Discipleship is the only means.

God has designed the end and the means. The end is people from every tribe, tongue and nation gathered around the throne worshiping Him because they were purchased with the blood of Christ (Revelation 5:9-10). We live with the command Jesus gave us: Therefore, go and make disciples of all nations (Matthew 28:19). The means to this glorious end is not leadership development apart from Jesus. The means is not leadership development divorced from discipleship. The means is discipleship. He has commanded us to make disciples of all nations, disciples who will obey everything He commanded.

Discipleship impacts all of life.

To view discipleship as distinct from leadership development is to propose that discipleship does not impact all of one’s life. If a church approaches leadership development as distinct from discipleship, the church unintentionally communicates a false dichotomy—that one’s leadership can be divorced from one’s faith. Being a Christian leader must not be positioned as disconnected from living a godly life in Christ Jesus.
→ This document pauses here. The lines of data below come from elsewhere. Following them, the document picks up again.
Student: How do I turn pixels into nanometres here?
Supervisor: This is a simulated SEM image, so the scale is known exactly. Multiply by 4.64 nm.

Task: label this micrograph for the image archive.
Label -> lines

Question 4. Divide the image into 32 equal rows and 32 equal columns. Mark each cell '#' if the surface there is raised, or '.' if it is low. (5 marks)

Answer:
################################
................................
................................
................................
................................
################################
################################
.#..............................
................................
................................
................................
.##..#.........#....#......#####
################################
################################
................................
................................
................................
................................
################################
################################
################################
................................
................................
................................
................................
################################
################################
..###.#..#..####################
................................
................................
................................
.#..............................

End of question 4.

Leadership development apart from discipleship becomes overly skill-based.

If leaders are developed apart from Jesus, the emphasis is inevitably on skills and not the heart transformed through Christ. Divorcing leadership development from discipleship can leave people more skilled and less sanctified. And when competency and skill outpace character, leaders are set up for a fall. We don’t serve people well if we teach them how to lead without teaching them how to follow Jesus. We don’t serve leaders well if we develop their skills without shepherding their character. Leadership development apart from being a disciple of Jesus always results in skills apart from character, in performance apart from transformation. Don’t divorce the two.